Cities Should Not Trade Existing Businesses For Potential Development

You have probably seen ads on the internet promoting “one weird trick” to lose weight, get clear skin, or solve another health problem. The clickbait is a hollow promise, as the product it promotes is unlikely to solve the problem. In fact, the product might make things worse rather than better.

For now, cities have one weird trick to get rid of businesses they don’t like. It’s called amortization. While it isn’t widely used right now, it could provide cities a way to get around eminent domain reforms that states made to better protect property owners in the wake of an infamous Supreme Court decision: Kelo v. New London.

In that case, the Court ruled that New London, Connecticut could take Susette Kelo’s little pink house, and the homes of her neighbors in the Fort Trumbull neighborhood, by eminent domain and given them to a private developer. The decision ran counter to what most Americans thought eminent domain should be used for: infrastructure and other essential government projects.

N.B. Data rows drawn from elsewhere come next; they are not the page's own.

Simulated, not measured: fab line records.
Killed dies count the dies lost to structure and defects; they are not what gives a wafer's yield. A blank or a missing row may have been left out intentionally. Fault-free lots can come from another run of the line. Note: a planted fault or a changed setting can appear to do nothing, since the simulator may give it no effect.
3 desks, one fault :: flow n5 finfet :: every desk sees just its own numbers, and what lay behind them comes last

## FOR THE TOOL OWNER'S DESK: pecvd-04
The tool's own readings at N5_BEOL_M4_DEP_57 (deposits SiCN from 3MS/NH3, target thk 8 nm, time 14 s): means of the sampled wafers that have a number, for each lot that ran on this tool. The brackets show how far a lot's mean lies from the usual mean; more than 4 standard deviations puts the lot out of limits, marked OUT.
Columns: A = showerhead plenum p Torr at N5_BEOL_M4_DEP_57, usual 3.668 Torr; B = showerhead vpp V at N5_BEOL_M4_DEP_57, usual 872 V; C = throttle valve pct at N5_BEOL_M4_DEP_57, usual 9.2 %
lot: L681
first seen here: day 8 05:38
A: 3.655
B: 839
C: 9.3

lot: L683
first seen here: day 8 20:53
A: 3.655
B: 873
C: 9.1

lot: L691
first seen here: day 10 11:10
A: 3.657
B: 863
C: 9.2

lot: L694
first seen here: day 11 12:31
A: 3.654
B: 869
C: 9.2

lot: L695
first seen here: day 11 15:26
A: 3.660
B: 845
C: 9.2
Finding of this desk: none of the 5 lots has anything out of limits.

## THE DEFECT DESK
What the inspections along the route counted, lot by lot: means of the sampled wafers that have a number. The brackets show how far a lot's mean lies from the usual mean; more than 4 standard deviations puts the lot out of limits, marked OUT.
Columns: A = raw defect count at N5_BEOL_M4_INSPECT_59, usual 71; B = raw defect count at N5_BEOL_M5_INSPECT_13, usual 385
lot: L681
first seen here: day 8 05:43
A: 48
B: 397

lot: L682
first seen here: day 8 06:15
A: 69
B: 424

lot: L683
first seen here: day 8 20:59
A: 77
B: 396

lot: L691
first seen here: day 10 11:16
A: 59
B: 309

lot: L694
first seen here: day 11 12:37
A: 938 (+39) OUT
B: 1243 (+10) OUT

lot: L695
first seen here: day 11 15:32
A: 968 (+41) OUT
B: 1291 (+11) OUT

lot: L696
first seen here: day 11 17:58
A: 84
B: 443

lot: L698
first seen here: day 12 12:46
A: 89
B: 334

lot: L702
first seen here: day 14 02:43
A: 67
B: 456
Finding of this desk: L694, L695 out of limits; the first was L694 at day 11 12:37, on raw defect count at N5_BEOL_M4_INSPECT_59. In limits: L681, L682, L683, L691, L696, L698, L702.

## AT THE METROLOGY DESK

In the wake of the decision, practically every state in the U.S. changed its laws and constitutions to prevent the use of eminent domain for private development. This meant that cities and developers looking to impose their vision on neighborhoods can’t force property owners to sell. Developers must convince them by making a fair offer or plan around them if the homeowners won’t sell.

By using the amortization trick, a city first changes it’s zoning code, banning uses of property it doesn’t like. The city then gives the property owner a “reasonable” amount of time (in the city’s view) to continue the banned use, supposedly allowing the property owner to “break even” before having to stop their profitable use. This helps the city avoid having to compensate the owner for their loss. It’s happening in South Carolina right now to an auto repair shop.

For nearly a decade, customers have been renting and dropping off U-Haul trucks at Sark’s Automotive in Mauldin, South Carolina. It’s been a good side business to their automotive repair business for Jeremy Sark and his partner Marie Dougherty. It provides enough income and work to provide for one or two employees. U-Haul also contracts with the shop to maintain and work on trucks. Truck rentals are also a source of new customers to the automotive repair business.

But Mauldin is a city with big plans. The city council and mayor want to transform its downtown. One of the many developers whom the city has courted expressed their distaste for U-Hauls, which they thought were unsightly. In 2021, the city passed wide-ranging changes to its zoning code to discourage the type of businesses it didn’t envision in its future. Every existing business was grandfathered in except for one: rental moving trucks.

Jeremy and Marie didn’t know that their rental business was on the chopping block and didn’t find out about the ban until their landlord was sent notice by the city, which they received in December 2021. That notice said that Sark’s had only until the end of December 2022 to keep renting U-Hauls. Shocked, Jeremy and Marie tried to get the city to change its mind, but their pleas were ignored.

Just operating until the end of the year won’t come even close to compensating Sark’s for the loss of the U-Haul business. The annual revenue grew from $10,000 to more than $50,000 a year, and Jeremy and Marie have every reason to think it will continue to grow. South Carolina is one of the fastest growing states in the country. If they can no longer rental moving trucks, they would have to lay off one or two employees.

That’s why Jeremy and Marie are fighting back through a lawsuit brought on their behalf by the Institute for Justice. Renting U-Hauls is a safe, reasonable use of their property. Singling out this one use violates South Carolina law and its state constitution.

While it will be a different state court that considers their case, Jeremy and Marie can look north over the border to see another couple who beat an amortization attempt by Wilmington, North Carolina. David and Peg Schroeder were counting on short term rental income to own a second home close to their family. Wilmington decided that it didn’t like short term rentals and held a lottery to determine who would get to keep renting their properties. The Schroeders lost the lottery, but they won the lawsuit they filed with IJ.

To cities, amortization can seem like a slick trick to get around property owners’ rights. But cities that trade away present property owners in the hope of pleasing out-of-town developers may end up with nothing. Decades after New London took Susette’s home the promised development never came close to living up to the self-serving hype.

Sark’s is a mile down the street from where the city hopes to build its new downtown (the development of which has already been delayed a year). The shop is next to an auto parts store on one side, a furniture store on the other side, and across the street from a mayonnaise factory. All three have box trucks or semi-trailers coming to and from their location. Removing the U-Hauls won’t transform the neighborhood, but it will hurt a family business and people who count on a paycheck.